String.offsetByCodePoints(int index, int codePointOffset)
StringBuffer.offsetByCodePoints(int index, int codePointOffset)
StringBuilder.offsetByCodePoints(int index, int codePointOffset)
Returns the index that is offset from the given index by the given number of code points 

3.4 Sample Usage

This page contains some code snippets that show you several commono scenarios.

Creating a String from a Code Point

String newString(int codePoint) {
    return new String(Character.toChars(codePoint));

Creating a String from a Code Point - Optimized for BMP Characters

The Character.toChars method creates an temporary array that is used once and then discarded. If this negatively affects performance, you can use the following approach that is optimizied for BMP characters (characters that are represented by a single char value). In this method, toChars is invoked only for supplementary characters.
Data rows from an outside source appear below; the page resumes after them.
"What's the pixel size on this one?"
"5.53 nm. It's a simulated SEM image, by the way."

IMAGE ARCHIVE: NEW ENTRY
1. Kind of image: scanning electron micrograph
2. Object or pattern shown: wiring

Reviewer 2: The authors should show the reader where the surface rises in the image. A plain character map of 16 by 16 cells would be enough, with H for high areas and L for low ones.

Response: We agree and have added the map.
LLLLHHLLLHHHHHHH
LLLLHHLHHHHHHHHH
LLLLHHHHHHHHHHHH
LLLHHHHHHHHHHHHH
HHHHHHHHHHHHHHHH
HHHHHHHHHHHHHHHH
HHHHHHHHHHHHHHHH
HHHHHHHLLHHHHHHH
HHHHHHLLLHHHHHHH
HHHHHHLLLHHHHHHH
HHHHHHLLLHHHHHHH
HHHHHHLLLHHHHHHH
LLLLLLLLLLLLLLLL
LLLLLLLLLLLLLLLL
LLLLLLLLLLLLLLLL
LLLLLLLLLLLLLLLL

String newString(int codePoint) {
    if (Character.charCount(codePoint) == 1) {
        return String.valueOf(codePoint);
    } else {
        return new String(Character.toChars(codePoint));

Creating String Objects in Bulk

To create a large number of strings, the bulk version of the previous snippet reuses the array used by the toChars method. This method creates a separate String instance for each code point and is optimized for BMP characters.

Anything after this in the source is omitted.